From the recent Frontline earnings report it was ascertained that FRO will be increasing its profit sharing agreement to SFL..............
...."The net income, excluding gain, is $66 million better than in the fourth quarter of 2009. And the increase can mainly be explained by, firstly, an increase in time charter equivalents in the first quarter compared to the fourth quarter, which has led to an increase in income on time charter basis by $63 million.
The profit sharing payable to Ship Finance has increased in the quarter with $6 million, due to the improved market. Ship operating expenses decreased by $9 million compared to the preceding quarter, due to a decrease in dry docking of $5.5 million and a decrease in running cost of $3.5 million."....
This augurs well for SFL's stock price in the coming months as well as a steady rise in the dividend payouts. As I've mentioned in the past, SFL has to be one of the best kept secrets in the equity world. As the global economies improve so will SFL's fortunes as more and more personal investors and institutions look for solid stocks with the potential for increasing stock price and dividends.
Supertanker rates are poised to surge to a two-year high by December as China’s demand for oil sends ships the equivalent of 11 extra times around the globe in a month.
The 31 percent jump in China’s imports increased return journeys for supertankers to about 1.13 million miles in April, or 284,000 miles more than a year ago, based on customs data and voyage lengths. Daily rates may reach $100,000 by December, said Rikard Vabo, an analyst at Fearnley Fonds ASA, whose November recommendation to buy shares of Frontline Ltd., the biggest supertanker operator, earned 49 percent. His prediction for freight is 43 percent higher than the June 11 price of $70,025.
China, the engine of the global economic recovery, is going further to get oil, with Angola a bigger provider than Saudi Arabia this year. Longer journeys combined with what the International Energy Agency says will be record consumption in 2010 are driving shipping demand even as forward freight agreements show prices will average $44,944 for the third quarter and $45,466 in the fourth.
“China is the U.S. of the 1960s and Japan of the 1970s as its thirst for oil grows,” said Charlie Fowle, chairman of London-based shipbroker Galbraith’s Ltd. “As China strengthens ties with countries such as Angola and Venezuela, in addition to Middle Eastern suppliers, it increasingly means tighter supply in the tanker market.”
The nation’s economy will expand 10.1 percent this year, more than three times the pace of the U.S., the world’s largest energy consumer, according to as many as 87 economists surveyed by Bloomberg. Fueling that growth will require an extra 669,000 barrels of oil daily, the Paris-based IEA predicts, equal to more than two additional supertanker cargoes a week.

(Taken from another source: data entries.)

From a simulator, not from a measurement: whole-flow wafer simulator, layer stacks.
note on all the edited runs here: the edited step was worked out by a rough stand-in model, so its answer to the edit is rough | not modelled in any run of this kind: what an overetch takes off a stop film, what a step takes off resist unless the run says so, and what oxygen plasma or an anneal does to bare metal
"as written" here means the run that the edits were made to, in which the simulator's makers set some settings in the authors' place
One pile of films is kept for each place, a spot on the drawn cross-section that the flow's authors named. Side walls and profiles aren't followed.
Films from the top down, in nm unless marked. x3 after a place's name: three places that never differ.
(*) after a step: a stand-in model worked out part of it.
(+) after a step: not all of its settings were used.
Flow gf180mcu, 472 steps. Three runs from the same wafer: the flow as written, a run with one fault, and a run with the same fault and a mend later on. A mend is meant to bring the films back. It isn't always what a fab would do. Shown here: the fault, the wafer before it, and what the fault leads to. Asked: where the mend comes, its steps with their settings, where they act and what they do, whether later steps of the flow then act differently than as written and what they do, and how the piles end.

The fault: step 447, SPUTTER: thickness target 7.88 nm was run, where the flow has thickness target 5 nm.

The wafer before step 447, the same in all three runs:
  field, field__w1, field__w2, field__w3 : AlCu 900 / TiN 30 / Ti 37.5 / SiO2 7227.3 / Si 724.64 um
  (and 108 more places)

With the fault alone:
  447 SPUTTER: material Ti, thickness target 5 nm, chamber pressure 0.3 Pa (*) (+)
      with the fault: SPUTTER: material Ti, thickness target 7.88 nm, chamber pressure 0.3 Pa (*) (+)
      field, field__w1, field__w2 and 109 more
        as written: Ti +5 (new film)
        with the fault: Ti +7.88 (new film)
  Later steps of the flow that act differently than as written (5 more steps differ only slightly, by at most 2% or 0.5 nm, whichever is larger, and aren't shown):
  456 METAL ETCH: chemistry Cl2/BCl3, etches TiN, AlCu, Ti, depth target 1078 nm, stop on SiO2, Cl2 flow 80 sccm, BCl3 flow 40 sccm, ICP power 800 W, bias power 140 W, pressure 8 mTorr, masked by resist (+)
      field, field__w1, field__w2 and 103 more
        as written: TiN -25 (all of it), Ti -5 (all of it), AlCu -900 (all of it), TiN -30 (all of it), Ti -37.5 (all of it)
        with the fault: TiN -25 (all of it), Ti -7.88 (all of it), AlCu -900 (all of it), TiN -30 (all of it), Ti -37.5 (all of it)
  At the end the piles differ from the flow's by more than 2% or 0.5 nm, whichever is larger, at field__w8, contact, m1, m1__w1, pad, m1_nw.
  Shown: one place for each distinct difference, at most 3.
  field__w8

China is already the biggest user of commodities from copper to coal, spurring a rush for raw materials across the globe. Venezuelan President Hugo Chavez said in April that China would lend $20 billion and form a venture to pump crude. Petroleo Brasileiro SA, Brazil’s state-controlled oil company, signed a $10 billion-loan accord and a supply contract last year. China National Petroleum Corp. has operations in 29 countries from Equatorial Guinea to Sudan.
Oil purchases from Angola reached 4.29 million metric tons in April, about 70 percent more than two years earlier, customs data show. Saudi Arabia supplied 3.09 million tons. The average journey from Angola to China takes more than 33 days, compared with 21 days from Saudi Arabia, according to the distances.com website. Venezuela to China takes almost 40 days.